SAMPRITI-BANGLADESH-LAUNCHING

Eminent citizens launch “Sampriti Bangladesh’ to promote secularism

DHAKA, July 7, 2018 (BSS) – A group of eminent personalities including academics, professionals and interfaith leaders today formed a grouping titled “Sampriti Bangladesh” to launch a campaign to promote the idea of secularism and communal harmony.

“The slogan of the platform is ‘Gahi Samyer Gan’ (Singing Song for Equity),” the platform said in a statement quoting a verse of National Poet Kazi Nazrul Islam’s poem after it was floated at a meeting at the National Museum auditorium.

The forum drew from the academic arena figures like former Dhaka University Vice-Chancellor Professor AAMS Arefin Siddique, Professor Emeritus Dr Serajul Islam Chowdhury, writer and educationist Professor Mohammed Zafar Iqbal, Professor Emeritus AK Azad Chowdhury, UGC Chairman Professor Abdul Mannan and Professor Syed Anwar Hossain.

Civil society representatives and professionals who were inducted in the grouping are Liberation War Museum Trustee Sarwar Ali, journalist Abed Khan, former DUCSU Vice-President Mahfuza Khanom, journalist Haroon Habib and Jatiya Press Club President Muhammad Shafiqur Rahman.

Islamic Foundation Director General Samim Md Afjal, Dhaka Ramkrishna Mission General Secretary Guru Sebananda, Bangladesh Christian Association President Nirmal Rozario, Buddhist leader Suddhananda Mahathero and ISKCON representative Sukhil Das are among the other members of the platform.

Cultural personality Pijush Bandapadhya was made convenor of Sampriti Bangladesh while he chaired the meeting marking the launch of the forum with Mamun Al Mahtab being its member secretary.
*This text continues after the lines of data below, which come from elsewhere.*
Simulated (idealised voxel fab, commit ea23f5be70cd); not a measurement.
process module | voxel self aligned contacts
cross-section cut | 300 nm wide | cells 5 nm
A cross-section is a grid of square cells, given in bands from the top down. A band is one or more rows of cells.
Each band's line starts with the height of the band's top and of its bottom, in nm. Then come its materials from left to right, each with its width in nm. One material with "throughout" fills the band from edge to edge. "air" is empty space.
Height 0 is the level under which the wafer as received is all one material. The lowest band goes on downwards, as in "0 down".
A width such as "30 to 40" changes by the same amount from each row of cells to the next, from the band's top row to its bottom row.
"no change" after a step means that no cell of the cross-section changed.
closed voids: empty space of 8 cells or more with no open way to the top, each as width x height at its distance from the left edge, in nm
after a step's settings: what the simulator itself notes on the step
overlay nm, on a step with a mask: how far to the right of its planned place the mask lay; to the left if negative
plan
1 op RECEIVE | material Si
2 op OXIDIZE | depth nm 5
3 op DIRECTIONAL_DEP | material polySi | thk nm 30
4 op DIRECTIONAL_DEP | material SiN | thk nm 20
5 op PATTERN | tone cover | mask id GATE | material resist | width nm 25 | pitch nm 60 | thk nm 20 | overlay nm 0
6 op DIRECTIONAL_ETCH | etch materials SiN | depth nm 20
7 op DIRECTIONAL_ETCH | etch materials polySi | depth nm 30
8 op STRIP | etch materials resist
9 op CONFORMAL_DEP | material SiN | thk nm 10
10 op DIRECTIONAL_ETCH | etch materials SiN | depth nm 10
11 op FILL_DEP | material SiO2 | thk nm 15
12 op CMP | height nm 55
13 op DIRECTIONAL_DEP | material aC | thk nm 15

“No democratic country can run without secularism,” Prof Serajul Islam Chowdhury told the meeting. Prof Arefin Siddique said the ideal of secularism was ruined in the country following the assassination of Father of the Nation Bangabandhu Sheikh Mujibur Rahman and that is why “we still need to talk about religious harmony in the 21st century”. “It is essential to build unity among people but unless discrimination among people could be removed communal harmony cannot be protected,” Prof AK Azad said. Mahfuza Khanom said basic principle of 1971 Liberation War was to build a secular country.

“A plot was carried out to make Bangladesh a religion-based country through the assassination of Bangabandhu in 1975. Such conspiracies are still going on,” she said.